AWS Financials Available. So Now What?

Cloud

Last week we saw Amazon break out their AWS numbers as a separate segment for the first time, so of course, the entire tech press lost their collective minds and wrote reams about it. It’s bigger than we thought! It’s smaller than we thought! They have margin! OMG.

I’ve previously written about the economics of cloud, both here and elsewhere, and after listening to some of the commentary on the In Tech We Trust podcast (well worth a listen, by the way) I’ve decided to write some of this up to hopefully shed some light on the situation.

Let’s take a deep breath and walk a little more calmly through the numbers. You can do this for yourself thanks to the excellent SEC EDGAR service, and grab the documentation from here: https://www.sec.gov/cgi-bin/browse-edgar?action=getcompany&CIK=0001018724&owner=exclude&count=40&hidefilings=0

I’m going to give you my analysis on this, and I encourage you to read a variety of opinions on this. But looks carefully at the chain of reasoning behind what someone says, and also look carefully at their track record. Really good analysts admit it when they get things wrong, while snake-oil selling pundits and futurists don’t. You want to learn the why, not just the what, because then you are better armed to make your own decisions.

The Headline Numbers

In the three months to 31 March 2015, the AWS segment had sales of $1,566 million, and operating profit of $265 million, which gives AWS a margin of about 16.9%. Compare this to the North America business (which is all the Amazon.com stuff, the retail stuff they’re known for) with sales of $13,406 million and operating profit of $517 million, which is margin of 3.9%. This ignores the seasonality of retail, which has a big bump in sales during the Primary Gifting Period in the last two to three months of the calendar year, but to get last quarter’s results I’d need to pull the first 9 months out of the 10-K report for 2014, since Amazon haven’t broken out the quarterly results for their last FY quarter.
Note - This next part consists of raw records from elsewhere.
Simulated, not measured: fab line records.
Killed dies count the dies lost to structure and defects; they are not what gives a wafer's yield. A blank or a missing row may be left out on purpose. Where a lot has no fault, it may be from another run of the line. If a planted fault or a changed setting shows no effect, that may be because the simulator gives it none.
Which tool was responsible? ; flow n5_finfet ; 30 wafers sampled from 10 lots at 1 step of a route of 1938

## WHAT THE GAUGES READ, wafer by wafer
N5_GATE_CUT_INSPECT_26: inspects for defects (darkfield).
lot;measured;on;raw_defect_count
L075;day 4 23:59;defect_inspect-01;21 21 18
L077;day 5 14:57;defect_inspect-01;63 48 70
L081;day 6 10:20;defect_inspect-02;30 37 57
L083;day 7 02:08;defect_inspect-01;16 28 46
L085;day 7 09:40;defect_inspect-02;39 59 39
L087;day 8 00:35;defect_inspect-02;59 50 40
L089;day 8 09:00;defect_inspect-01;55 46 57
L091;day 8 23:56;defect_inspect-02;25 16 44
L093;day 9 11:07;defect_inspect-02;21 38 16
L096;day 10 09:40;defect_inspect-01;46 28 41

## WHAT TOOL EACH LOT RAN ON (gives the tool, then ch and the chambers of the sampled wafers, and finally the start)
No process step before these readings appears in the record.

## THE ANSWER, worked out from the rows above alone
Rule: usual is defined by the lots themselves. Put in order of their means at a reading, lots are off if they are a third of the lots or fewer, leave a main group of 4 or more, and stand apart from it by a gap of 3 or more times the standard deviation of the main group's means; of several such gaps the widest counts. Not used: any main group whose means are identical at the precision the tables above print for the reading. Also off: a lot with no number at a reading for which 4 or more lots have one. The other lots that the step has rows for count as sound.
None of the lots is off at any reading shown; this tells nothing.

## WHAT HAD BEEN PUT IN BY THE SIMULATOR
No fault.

Lots was written about this stuff, because it was easiest to find and talk about. 17% margin is impressive for something most people assumed is an “undifferentiated heavy lifting” business. But this is a single data point, and it doesn’t provide anywhere near as much information as people assume it does.

For example, for all of financial year ending 31 December 2014, Amazon had operating profit of $178 million. So AWS, in the last three months, apparently made more money than the entirety of Amazon for all of last year. And Amazon made $700m a mere three months, and in only three months, after making only $178m for all of 2014.

Does that make a lot of sense to you? Did the costs Amazon incurred really change that much in a mere three months?

Read the Notes

I remember reading something in business school about novices and MBA students doing better than a lot of analysts with financial statement analysis because they actually read the notes, while professionals just cut-and-paste numbers into financial models and ignore most of an annual report.

That’s one reason I like to read the notes.

And that’s where I found the first thing that surprised me. In note 8 of the 10-Q, there is this sentence: “There are no internal revenue transactions between our reportable segments.” which I initially took to mean that each segment is operated more-or-less as a separate business, and there’s no cross-charging, which is not what I expected to see. Cross-charging is common within large organisations so that costs associated with a shared service (like email or networks, say) are allocated to other business units that make use of the service.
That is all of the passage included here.